A Force of Reckoning Is at Work

Social, demographic, financial, and economic forces are currently in full step.  Here's what you need to know to stay abreast of the rapidly changing environment and volatility that is to come. Once again economic and financial incentives are in sync.  Shortfalls in nominal cashflows caused by a decline in real economic activity have led to the real economic incentives to raise cash. This has once again paralleled the decline in interest rates, which represents the financial incentive to raise cash and pay back old debts. 
Each major player has moved in lockstep: the Federal Government, state and local governments, corporations, and households.

There is currently a changing shift in the housing needs of city-dwellers. They are flocking to the burbs in record numbers. They cite the demand for more space, open schools, and the demand for safe communities.  There are financial incentives at play as well, mortgage rates remain favorable and are lower than they were in recent memory this is also a powerful force at play. lastly, there are economic incentives that, on the surface would suggest that people wouldn't feel comfortable buying a home. These economic forces are arguably labor market related - job security, the ability to transition into a new role, the feat of that transition should in theory squash geographic mobility.

These trends are leading to a surge in prepayments, and new and existing home sales, and quite rightly having their impact on financial markets.  It is well known that the mass of aggregate fixed-income duration is shaped by the duration of the mortgage-backed securities market. A shock unlike that seen in recent memory is coming to the rates markets and it'll be interesting to know its final magnitude.  

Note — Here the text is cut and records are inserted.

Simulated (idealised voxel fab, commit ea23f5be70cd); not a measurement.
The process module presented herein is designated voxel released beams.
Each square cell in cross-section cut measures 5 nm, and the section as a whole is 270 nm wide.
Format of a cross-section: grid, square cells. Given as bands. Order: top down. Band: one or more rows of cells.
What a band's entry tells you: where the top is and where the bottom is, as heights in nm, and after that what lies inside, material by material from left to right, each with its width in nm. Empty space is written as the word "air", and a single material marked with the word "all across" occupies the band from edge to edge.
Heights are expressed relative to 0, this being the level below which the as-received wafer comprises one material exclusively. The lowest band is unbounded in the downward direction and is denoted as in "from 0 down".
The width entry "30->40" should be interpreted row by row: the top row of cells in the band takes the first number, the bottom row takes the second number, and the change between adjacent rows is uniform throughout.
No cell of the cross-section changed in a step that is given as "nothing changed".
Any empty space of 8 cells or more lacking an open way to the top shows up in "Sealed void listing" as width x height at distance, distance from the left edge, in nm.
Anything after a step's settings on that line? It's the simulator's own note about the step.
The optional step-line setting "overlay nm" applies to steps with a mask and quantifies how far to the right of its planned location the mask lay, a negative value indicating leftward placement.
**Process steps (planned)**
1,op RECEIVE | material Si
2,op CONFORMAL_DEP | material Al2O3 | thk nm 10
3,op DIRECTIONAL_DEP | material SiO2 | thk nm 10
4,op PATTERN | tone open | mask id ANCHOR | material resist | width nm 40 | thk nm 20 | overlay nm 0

What does future interest rate volatility mean for the players in the market?  If certain players are caught off guard it, which they most assuredly will be, expect massive declines in book value, and perhaps even a few high profile losses and bankruptcies. 

Allow me to be more concrete. New home sales and existing home sales are only partly driving the record amounts of capital market issuance.


There is a record amount of refinancing occurring in the market.  The refi wave is clearly driven by the steady decline in mortgage rates. 

Mortgage rates have fallen almost 90 basis points since early January.


Mortgage issuance is near all-time highs. January through August there has been at least 2.24T in new mortgage originations.  These are levels not seen since 2003-04.

Primary dealers involvement in the Agency MBS market means are taking on this prepayment risk

This is setting the stage for a historic duration shock. 

Other things are happening too. Record Treasury issuance is also impacting primary dealer net positions in Treasury securities and in order to accommodate this inventory they have been widening out corporate bond spreads.